The Death of the Guitar Solo

I was walking to the bank today, toting my “portable digital music player” [note: I’m not putting that in quotes to be trite, it’s just that I neither want to use the ubiquitous i-word, nor do I want to suggest that the mp3 format is the best as regards quality], listening to the song “Shoot Out The Lights” from Richard and Linda Thompson’s same-titled album. Critically hailed when it came out in ’82, it has since faded into obscurity, not helped by the fact that they divorced shortly after its release. I remember seeing it listed in a Rolling Stone magazine (again with the magazines, Cahill, you hypocrite), in a Best Albums of All Time issue in the mid-to-late-80’s. I’d never heard of them, but for some reason, when I see something I’ve never heard of before listed so plainly amongst the likes of The Beatles and Jimi Hendrix, I just have to take notice.

When I got around to picking it up on a whim – about 20 years later – I liked it, though the production on it is terribly dated [note: I can’t hold this against them or their producer since it was done on a shoe-string budget in a decade of much more heinously, shittily produced albums. And yes, “shittily” is a word I’m making up on the spot. I’m prepared to stand my ground on its use.]. The stand-out of the album is the previously mentioned title-track. It has a pair of guitar solos that remind me of what guitar solos were meant to do: attach themselves to the spirit of the song as an extension of the musician’s soul. The song and the solo are one; the solo extends the reach of the song, articulating something akin to a dialogue with the larger body of the piece.

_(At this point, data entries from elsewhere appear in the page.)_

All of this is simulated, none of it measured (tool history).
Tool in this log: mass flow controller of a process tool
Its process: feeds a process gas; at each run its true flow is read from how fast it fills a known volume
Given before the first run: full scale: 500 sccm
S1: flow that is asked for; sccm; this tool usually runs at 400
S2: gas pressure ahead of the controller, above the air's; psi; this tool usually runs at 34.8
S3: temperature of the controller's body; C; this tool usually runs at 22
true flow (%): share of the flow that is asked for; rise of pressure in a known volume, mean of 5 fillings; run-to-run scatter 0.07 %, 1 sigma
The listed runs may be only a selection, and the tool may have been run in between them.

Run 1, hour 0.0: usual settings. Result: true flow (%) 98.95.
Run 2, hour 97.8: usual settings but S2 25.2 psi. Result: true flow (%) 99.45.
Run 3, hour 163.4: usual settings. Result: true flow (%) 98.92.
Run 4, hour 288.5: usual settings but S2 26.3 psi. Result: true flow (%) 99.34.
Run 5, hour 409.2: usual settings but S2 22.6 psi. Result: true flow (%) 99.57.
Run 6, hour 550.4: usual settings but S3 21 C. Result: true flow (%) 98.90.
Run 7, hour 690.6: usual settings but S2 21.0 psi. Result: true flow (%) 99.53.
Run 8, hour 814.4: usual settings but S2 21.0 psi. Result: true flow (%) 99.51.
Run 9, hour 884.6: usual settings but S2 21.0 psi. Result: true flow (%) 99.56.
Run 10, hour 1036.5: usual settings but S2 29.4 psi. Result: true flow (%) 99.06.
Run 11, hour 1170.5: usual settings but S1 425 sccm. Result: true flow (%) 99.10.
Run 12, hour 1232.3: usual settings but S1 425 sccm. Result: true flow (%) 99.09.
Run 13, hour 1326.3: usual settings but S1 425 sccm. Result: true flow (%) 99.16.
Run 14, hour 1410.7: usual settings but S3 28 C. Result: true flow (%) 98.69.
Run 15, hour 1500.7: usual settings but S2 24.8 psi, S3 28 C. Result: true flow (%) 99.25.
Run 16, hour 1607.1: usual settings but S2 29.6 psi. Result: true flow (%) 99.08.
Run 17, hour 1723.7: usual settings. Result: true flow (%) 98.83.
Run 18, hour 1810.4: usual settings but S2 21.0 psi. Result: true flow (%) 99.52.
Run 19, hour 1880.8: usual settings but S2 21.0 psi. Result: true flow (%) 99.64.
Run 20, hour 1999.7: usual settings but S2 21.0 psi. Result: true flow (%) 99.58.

When I listen to the likes of Link Wray, Tom Verlaine, and other great guitarists, I’m reminded that – as opposed to what took root in the 80’s, which was the Top40-EZ-Radio-Softcore-Metal wankfest we still have today – guitar solos weren’t necessarily about razzle dazzle. Yes, since the Classical period when soloing took root, one of the reasons for a solo was to display the technical proficiency of the player – this cannot be denied. However, technical proficiency and artistic discipline are not mutually inclusive – one does not necessarily carry both traits by developing one.

I suppose I’m writing this because North American mass media is only interested in easily-digestible razzle dazzle. This is why a band such as Green Day was successful; they’re entirely about “lite punk” attitude, the inoffensive appearance of rebellion. Soul is neither required nor condoned. Neither is subtlety. This is why even the “classic rock” radio stations clip off the best parts of songs such as Television’s “Marquee Moon” – it’s simply too long for them. They’ll take shitty and short, thank you very much.

This is not to say that, musically speaking, I’m living in the 70’s, or that I’m some sort of acetic. I honestly don’t have a favourite genre of music – picking one has always seemed futile. I just like what I like. But one thing is clear: with few exceptions, my playlist contains musicians, groups, and styles that will never see the light of day on current FM radio. I was raised in rural areas where, waaaay pre-internet, the radio was the only escape for a confused kid. All I know is that I feel sorry for kids exposed to most of the crap currently out there, and I only hope that the proliferation of independently controlled internet radio stations succeed. For sake of variety. For sake of exposure.


2 Replies to “The Death of the Guitar Solo”

  1. I pretty much gave up on rock some time around 1991 when grunge started peaking — do you have to be depressed to do rock? But now, subjected to my stepdaughters’ American Top 40, I almost long for the days when Kurt Cobain had a head. American Top 40 is so lacking even in razzle dazzle that finding a good guitar lick is about as difficult as finding the proverbial needle in a haystack. And “shittily” should be adopted as an adverb.

  2. Yeah, grunge. Someone please tell me what Pearl Jam and Stone Temple Pilots ever contributed to music. That said, it was necessary step – prior to grunge, the guitar had all but disappeared until the late 80’s. That said – not that they are classified as grunge – the Pixies and Jesus and Mary Chain got me through college w/ my sanity intact.